Skip to content

Latest commit

 

History

History

dp-planner

DP Planner

About The Project

The main component of Cohere's architecture is the DP Resource Planner. The planner takes as input a set of candidate requests alongside an inventory of available privacy resources represented as blocks. Based on these, the planner determines an allocation while adhering to the configured privacy budget. The planner supports experimentation with different allocation strategies and algorithms.

Built With

  • Rust
  • Cargo
  • Gurobi

(back to top)

Getting Started

To get a local copy up and running follow these simple steps.

Prerequisites

  • Installed curl, git, and m4:

    sudo apt-get install curl git m4
    
  • Rustup

    curl --proto '=https' --tlsv1.2 -sSf https://sh.rustup.rs | sh
  • Local clone of the repository (with submodules)

    git clone --recurse-submodules git@github.com:pps-lab/cohere.git
  • Installed Gurobi License and activated with grbgetkey.

Installation

  1. Install Rust Version 1.65:

    rustup install 1.65 && rustup override set 1.65
  2. Install Gurobi Version 9.5.1

    For Ubuntu 22.04 LTS:

    curl -o gurobi951.tar.gz https://packages.gurobi.com/9.5/gurobi9.5.1_linux64.tar.gz
    sudo tar -xzf gurobi951.tar.gz -C /opt

    Gurobi should now be installed under: /opt/gurobi951

  3. Set environment variables:

    # or to other location chosen in previous step
    export GUROBI_HOME=/opt/gurobi951/linux64
    
    export LD_LIBRARY_PATH=/opt/gurobi951/linux64/lib

    [!TIP] You can use Direnv to create project-specific .envrc files that set environment variables when you enter the project directory.

  4. Build the DP-Planner (from the root of the repository):

    cargo build --release

(back to top)

Usage

The DP Planner contains multiple binaries. We focus on the main binary dp_planneras the other binaries are only auxiliary support tools.

The dp_planner can either run a single allocation round (i.e., round as the mode) or a simulation over multiple allocation rounds (i.e., simulate as the mode). Moreover, the dp_planner offers a variety of configurations via additional options and subcommands. There are subcommands for the choice of allocation algorithm (<dpf | efficiency-based | greedy | ilp>), whether the composition should consider partitioning attributes (<block-composition | block-composition-pa>), and for the budget configuration of each block (<fix-budget | unlocking-budget>).

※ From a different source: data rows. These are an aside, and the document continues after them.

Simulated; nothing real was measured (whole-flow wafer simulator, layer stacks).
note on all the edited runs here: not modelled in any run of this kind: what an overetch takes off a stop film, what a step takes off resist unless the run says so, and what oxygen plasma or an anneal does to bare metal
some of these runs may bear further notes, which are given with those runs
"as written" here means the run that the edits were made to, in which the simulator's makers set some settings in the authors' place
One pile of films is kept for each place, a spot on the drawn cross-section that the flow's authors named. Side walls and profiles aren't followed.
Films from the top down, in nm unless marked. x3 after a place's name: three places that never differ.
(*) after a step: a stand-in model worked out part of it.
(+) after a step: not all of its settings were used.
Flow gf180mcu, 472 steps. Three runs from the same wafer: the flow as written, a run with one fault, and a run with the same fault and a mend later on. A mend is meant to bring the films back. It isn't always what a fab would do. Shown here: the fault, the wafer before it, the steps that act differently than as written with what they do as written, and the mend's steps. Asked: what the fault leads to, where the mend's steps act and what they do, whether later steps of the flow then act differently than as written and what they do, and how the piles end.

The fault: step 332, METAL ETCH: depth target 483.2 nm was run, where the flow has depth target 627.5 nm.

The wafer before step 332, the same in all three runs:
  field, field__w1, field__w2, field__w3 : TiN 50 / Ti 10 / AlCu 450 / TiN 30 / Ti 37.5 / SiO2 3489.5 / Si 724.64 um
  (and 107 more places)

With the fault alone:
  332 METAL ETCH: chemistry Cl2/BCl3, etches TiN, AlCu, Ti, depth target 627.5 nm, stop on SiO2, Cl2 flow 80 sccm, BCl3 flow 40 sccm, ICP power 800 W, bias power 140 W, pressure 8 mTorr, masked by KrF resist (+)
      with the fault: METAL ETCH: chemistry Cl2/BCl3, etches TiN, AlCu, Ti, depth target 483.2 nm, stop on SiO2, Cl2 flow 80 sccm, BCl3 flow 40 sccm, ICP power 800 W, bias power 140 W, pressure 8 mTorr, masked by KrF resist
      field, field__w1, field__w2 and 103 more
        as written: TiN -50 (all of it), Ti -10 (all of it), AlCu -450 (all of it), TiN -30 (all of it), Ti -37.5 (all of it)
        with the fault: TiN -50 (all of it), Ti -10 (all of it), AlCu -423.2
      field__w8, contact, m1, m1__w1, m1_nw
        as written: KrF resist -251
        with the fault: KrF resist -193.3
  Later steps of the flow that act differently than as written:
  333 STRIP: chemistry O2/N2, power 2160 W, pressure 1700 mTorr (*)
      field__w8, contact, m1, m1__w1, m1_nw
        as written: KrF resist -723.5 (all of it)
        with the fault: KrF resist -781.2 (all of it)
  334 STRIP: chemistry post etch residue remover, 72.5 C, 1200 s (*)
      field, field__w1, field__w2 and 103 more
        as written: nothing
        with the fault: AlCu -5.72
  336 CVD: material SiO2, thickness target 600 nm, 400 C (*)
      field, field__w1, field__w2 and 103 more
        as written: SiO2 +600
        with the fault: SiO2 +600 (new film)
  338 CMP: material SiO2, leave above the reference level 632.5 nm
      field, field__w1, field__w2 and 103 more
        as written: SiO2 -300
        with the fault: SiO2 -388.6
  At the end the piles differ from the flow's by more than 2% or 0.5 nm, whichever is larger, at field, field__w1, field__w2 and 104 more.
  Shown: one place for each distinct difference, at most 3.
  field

The complete command has the following structure:

cargo run --release --bin dp_planner -- [BASE-OPTIONS]            # schema, requests, blocks, etc.
    <simulate | round> [MODE-OPTIONS]                             # single round or multiple rounds
    <dpf | efficiency-based | greedy | ilp> [ALGO-OPTIONS]        # allocation algorithm
    <block-composition-pa | block-composition> [COMP-OPTIONS]     # w/ PAs or w/o PAs
    <fix-budget | unlocking-budget> [BUDGET-OPTIONS]              # budget and unlocking
Show [BASE-OPTIONS]
BASE-OPTIONS:
    -A, --request-adapter <FILE>
            Sets the file which contains the request adapter (if not set, empty adapter is used)

    -B, --blocks <FILE>
            Existing blocks with request history

    -H, --history <FILE>
            Previously accepted requests

        --history-output-directory <FILE>
            Optionally define a directory where the generated history and blocks is saved. The files
            will have paths history_output_directory/block_history.json,
            history_output_directory/request_history.json and
            history_output_directory/remaining_requests.json

        --log-nonfinal-rejections
            Whether or not nonfinal rejections are logged

        --log-remaining-budget
            Whether or not the remaining budget is logged as part of the round log. Warning: This
            can be expensive, especially with a small batch size

    -R, --requests <FILE>
            Candidate requests for allocation

        --req-log-output <FILE>
            Sets the path for the log file, containing information about each request [default:
            ./results/requests.csv]

        --request-adapter-seed <REQUEST_ADAPTER_SEED>
            Sets the seed which is used for the request adapter

        --round-log-output <FILE>
            Sets the path for the log file, containing information about each round [default:
            ./results/rounds.csv]

        --runtime-log-output <FILE>
            Sets the path for the log file, containing information about the round runtime [default:
            ./results/runtime.csv]

    -S, --schema <FILE>
            Schema file of partitioning attributes

        --stats-output <FILE>
            Sets the path to the stats file, containing summary metrics of the current run [default:
            ./results/stats.json]

    -V, --version
            Print version information
Show [MODE-OPTIONS]
simulate [MODE-OPTIONS]

MODE-OPTIONS:
    -b, --batch-size <BATCH_SIZE>
            Request batch size per simulation round. Depending on the chosen allocation method, this
            has different effects:

    -m, --max-requests <MAX_REQUESTS>
            If set, this option limits how many requests can be processed. Useful to generate a
            history with some remaining requests

    -t, --timeout-rounds <TIMEOUT_ROUNDS>
            If keep_rejected_requests is set, this option limits long requests are kept. Set to a
            number higher than the number of rounds to keep all requests [default: 1]
round <I>

ARGS:
    <I>    Round number
Show [ALGO-OPTIONS]

Dominant Private Block Fairness allocation algorithm from the Privacy Budget Scheduling paper:

dpf [ALGO-OPTIONS]

ALGO-OPTIONS:
    --block-selector-seed <BLOCK_SELECTOR_SEED>
        The seed used in deciding which blocks are desired by each request [default: 42]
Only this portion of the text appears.